The Courts in India do not follow the maxim “Falsus in Uno in Omnibus” which means false in one, false in all.

The Court weigh the evidence carefully in each case and not adopt any arbitrary formula or yardstick in meaning its worth or worthlessness. In State of Punjab v. Harisingh [AIR 1974 SC 1168] and S.G.P. Committee v. M.P. Dass Chela [AIR 1998 SC 1978] the Supreme Court has held that the maxim ‘Falsus in Uno Falsus in Omnibus” is not acted upon by Indian Courts.

In Uga Ahir v. State of Bihar [AIR 1965 SC 277], the Supreme Court observed that the maxim is neither a sound rule of law nor a rule of practice. It may be difficult to come across a witness whose evidence does not contain a grain of untruth or at any rate, exaggeration, embroidery or embellishment. It is the duty of the court to scrutinize the evidence carefully and separate the grain from the chaff. But the Court cannot selectively pick and choose and reconstruct a story of its own. if  apart of evidence of a witness is found unreliable, the rest of his evidence must be scrutinize with caution and care. If the substratum of the prosecution care remains unaffected and remaining part of the evidence is trustworthy, the prosecution case should be accepted to the extent it is considered safe and trustworthy. The court must disengage truth from falsehood and accept what it finds to be true. If truth and false are so intermingle to make it impossible to separate them, the entire evidence may be rejected. The court can also reject one part of the evidence and accept other part based on trustworthiness of the evidence. the counsel shall in attempt to prove his case beyond reasonable doubt shall never forget to co0llect some core evidence on which makes the chain of truth so clear that it would be prudent to draw a conclusion based on those evidences.

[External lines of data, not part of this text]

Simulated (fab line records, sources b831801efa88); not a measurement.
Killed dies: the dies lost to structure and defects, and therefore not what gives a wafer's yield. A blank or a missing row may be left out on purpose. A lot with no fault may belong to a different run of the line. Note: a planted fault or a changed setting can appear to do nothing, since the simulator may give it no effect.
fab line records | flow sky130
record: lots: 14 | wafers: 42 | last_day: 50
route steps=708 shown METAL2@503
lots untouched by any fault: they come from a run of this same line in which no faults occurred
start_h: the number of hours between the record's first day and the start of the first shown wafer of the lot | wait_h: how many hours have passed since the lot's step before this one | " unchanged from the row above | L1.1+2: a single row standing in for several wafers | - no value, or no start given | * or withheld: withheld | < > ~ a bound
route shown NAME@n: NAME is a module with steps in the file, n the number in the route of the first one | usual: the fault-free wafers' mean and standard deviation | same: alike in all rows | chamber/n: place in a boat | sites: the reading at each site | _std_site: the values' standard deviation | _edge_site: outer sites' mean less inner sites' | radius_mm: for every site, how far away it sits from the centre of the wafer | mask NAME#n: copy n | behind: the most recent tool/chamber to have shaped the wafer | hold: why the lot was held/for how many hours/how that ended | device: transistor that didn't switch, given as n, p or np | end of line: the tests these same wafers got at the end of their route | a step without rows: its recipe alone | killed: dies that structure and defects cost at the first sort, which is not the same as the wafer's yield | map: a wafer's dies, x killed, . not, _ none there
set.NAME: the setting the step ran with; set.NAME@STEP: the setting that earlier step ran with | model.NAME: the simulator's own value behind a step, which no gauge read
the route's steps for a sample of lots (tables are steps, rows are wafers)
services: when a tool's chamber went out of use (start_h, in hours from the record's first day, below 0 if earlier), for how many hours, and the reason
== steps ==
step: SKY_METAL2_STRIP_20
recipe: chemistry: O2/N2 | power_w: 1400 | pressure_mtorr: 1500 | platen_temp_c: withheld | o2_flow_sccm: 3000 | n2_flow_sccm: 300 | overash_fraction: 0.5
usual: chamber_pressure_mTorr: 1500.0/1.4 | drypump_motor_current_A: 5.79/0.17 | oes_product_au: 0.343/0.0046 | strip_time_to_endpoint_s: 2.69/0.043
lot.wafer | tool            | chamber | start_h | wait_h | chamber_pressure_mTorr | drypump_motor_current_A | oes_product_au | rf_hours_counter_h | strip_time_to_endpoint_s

The grain must be separated from the chaff in the light of evidence, surrounding circumstances and probabilities. If the grain cannot be separated from the chaff, the entire evidence of the witness must be thrown away. However, the court has full discretion to believe or throw away the evidences, and therefore it is the responsibility of the prosecution to introduce trustworthy evidences and the large number of evidences.